Arctic air is heading for Colorado this weekend, and if you thought the last few days were cold, you haven't seen anything yet!
The coldest air of the year is expected to move in this weekend. Temperatures will be in the teens and low 20s Friday and Saturday, but single digits and even a few negatives by Sunday.
Light snow is expected to follow the cold Saturday night through Sunday, but there could be occasional light flurries or freezing fog from Friday through Monday.
Why is it so cold?
This invasion of arctic air is happening for a few reasons, but one of the main factors is the "polar vortex".
The polar vortex is a constantly spinning area of low pressure and cold that usually hangs out around the center of Earth's north and south poles.
During the summer months, the vortex tends to be stable, keeping all the low pressure and cold up north around the top of the globe.
In the winter, the polar vortex can become a but more unstable. The jetstream above us separating the warm and cold air can sag farther south, allowing arctic air from the north pole to penetrate farther south into the United States.
This is a fairly common occurrence during the winter, but to have such a cold airmass moving this south for this long is a bit more uncommon.
How cold are we going to get?
We're still figuring this one out, but even the "warmest" estimated temperatures for southern Colorado look super cold!
Shallow arctic air will have trouble climbing up the mountains through the weekend, so the coldest air will stay east of the Front Range and below areas of 7,000 feet, like Monument Hill.
The coldest day of the weekend looks to be on Sunday. High temperatures will be in the single digits across the plains, if not negatives in a few areas.
Even colder are the temperatures that will follow Sunday afternoon into Monday morning.
Lows in the plains will be well below zero Sunday night, and even a light wind could lead to wind chills 20 to 30 degrees below zero.
Snow is forecast to fall through the weekend, starting Saturday afternoon and ending Sunday. Cold air should help create a fluffy snow flake, but there isn't much moisture to work with here, so totals could really come in on the low end across the region.
Frostbite dangers in extreme cold
Frostbite can occur within 30 minutes of exposure to wind chills in the -20° F range.
Wind chill temperatures may dip between -15° to -20° Sunday night for multiple hours. It is vital that all people and animals are in shelter during these hours.

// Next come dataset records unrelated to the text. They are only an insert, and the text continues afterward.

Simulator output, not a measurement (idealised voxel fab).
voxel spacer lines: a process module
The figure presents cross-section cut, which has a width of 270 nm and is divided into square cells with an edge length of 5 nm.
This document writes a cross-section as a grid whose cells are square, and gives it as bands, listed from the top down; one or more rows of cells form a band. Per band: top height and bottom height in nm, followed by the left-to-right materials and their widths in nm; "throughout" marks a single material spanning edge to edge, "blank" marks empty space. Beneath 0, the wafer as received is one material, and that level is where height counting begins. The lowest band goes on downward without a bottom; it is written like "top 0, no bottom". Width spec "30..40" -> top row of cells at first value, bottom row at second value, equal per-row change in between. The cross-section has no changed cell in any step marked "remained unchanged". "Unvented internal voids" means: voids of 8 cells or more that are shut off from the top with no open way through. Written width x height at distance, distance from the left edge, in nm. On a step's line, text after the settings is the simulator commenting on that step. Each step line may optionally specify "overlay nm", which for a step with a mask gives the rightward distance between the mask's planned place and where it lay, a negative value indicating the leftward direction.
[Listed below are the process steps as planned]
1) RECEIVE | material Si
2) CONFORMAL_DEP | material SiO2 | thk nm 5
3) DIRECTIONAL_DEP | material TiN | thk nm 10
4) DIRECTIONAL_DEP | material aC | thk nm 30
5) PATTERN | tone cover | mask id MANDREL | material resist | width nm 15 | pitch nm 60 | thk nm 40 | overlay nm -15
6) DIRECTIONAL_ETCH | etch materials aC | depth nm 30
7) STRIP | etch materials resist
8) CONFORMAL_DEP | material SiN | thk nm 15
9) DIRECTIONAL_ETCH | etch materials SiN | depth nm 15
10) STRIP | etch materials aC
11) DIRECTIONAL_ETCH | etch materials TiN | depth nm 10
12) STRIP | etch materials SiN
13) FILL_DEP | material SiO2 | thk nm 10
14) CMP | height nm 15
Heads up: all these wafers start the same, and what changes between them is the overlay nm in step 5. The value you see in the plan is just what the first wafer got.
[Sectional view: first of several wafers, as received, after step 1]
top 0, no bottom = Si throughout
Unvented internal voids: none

For those venturing out in the subfreezing temperatures this weekend, it is recommended to have 3 or 4 layers of clothing. Wear insulating layers underneath and waterproof layers on top. Hats, mittens, and face coverings will be necessary.
These sub-zero temperatures approaching are forcing the City of Pueblo to expand the Emergency Warming Shelter's hours of operation. Pueblo's Transit Center downtown opened earlier in the week from 6 p.m. to 6 a.m., providing shelter to the homeless people who need it.